DCC support services group reports strong growth and plans for further acquisitions

Support services group DCC has said that it would like to spend around £150m (€211m) per year on acquisitions.

DCC support services group reports strong growth and plans for further acquisitions

Management made the statement on an analyst call yesterday while presenting a strong set of interim results that comfortably beat market expectations.

The Dublin-based group, which is now listed in London and reports in sterling, generated operating profits of £88.4m (in the six months to the end of September, up by just over 26% on the same period last year).

Strong double-digit percentage growth was seen in the revenues of its energy, healthcare, and environmental divisions, with energy rising by nearly 66% to £52.9m (€74.7m) and driving group performance.

Only the technology division saw a dip in fortunes, with revenues there falling by 43.6%, year-on-year, to £8.6m. (€12.15m).

On an overall group-wide basis, DCC’s first half revenues amounted to just under £5.1bn. (€7.2bn)

This represented an annualised drop of 6.6% and reflected the impact of lower oil prices.

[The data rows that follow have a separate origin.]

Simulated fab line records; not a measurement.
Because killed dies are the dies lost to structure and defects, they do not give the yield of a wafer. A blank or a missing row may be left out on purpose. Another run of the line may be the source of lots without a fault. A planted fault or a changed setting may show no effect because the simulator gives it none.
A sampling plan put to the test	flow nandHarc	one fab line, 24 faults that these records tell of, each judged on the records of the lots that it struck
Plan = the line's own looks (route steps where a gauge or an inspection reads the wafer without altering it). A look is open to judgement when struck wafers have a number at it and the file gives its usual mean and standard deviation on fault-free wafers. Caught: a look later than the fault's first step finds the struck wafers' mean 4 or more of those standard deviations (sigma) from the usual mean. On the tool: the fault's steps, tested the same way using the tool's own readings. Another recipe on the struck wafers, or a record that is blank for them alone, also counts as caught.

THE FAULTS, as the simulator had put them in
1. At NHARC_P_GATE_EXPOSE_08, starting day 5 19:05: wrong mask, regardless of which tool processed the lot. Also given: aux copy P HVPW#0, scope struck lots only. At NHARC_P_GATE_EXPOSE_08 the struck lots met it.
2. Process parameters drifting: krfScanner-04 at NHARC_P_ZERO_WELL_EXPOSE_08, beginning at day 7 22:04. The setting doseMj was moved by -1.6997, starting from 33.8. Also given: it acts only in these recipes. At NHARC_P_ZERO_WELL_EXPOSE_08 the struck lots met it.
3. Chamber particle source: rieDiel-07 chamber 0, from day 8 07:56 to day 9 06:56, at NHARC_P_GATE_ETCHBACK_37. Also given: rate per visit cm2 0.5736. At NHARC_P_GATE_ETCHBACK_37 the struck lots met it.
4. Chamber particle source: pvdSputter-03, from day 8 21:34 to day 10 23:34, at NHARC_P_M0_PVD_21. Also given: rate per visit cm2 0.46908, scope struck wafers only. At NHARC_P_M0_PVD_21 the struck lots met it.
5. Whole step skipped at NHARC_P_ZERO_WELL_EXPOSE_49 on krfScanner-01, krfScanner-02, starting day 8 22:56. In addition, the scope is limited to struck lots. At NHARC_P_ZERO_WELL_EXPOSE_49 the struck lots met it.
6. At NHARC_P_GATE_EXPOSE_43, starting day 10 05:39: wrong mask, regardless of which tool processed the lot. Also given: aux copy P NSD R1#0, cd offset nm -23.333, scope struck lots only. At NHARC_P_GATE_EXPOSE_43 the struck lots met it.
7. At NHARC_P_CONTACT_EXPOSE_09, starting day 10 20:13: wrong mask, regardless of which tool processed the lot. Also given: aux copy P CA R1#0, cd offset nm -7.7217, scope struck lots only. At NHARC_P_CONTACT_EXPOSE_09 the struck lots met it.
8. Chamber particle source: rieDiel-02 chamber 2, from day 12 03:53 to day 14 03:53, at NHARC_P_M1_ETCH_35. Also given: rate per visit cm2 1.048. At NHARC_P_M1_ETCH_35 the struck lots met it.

Management, which also upped its interim dividend by 15% to just over 33p per share, said that, after the strong showing in the traditionally less significant first half, it expects full-year operating profit and earnings per share (for the 12 months to the end of March) to be “very significantly” ahead of the prior year and “modestly” ahead of current market consensus expectations.

The period was a strong one for acquisition activity, across the energy, healthcare, and technology divisions, and DCC added to that, yesterday, with further bolt-on buys in the latter two divisions.

“We now assume that DCC could report operating profit of £295m-£300m (€417m-€424) for 2016, 6% ahead of our previous assumption and 5% ahead of consensus,” said Darren McKinley of Merrion Capital, adding that the first half figures were 12% ahead of its expectations.

He added that with the group’s strong balance sheet and low net debt to earnings ratio, DCC “has the capacity to surprise, on the upside, by way of synergies and acquisitions”.

That was someting agreed with by David O’Brien at Goodbody Stockbrokers.

“Net debt currently sits at £170m, despite the record spend on acquisitions, which leaves the company with a strong and liquid balance sheet to take advantage of further M&A opportunities as they arise,” said Mr O’Brien.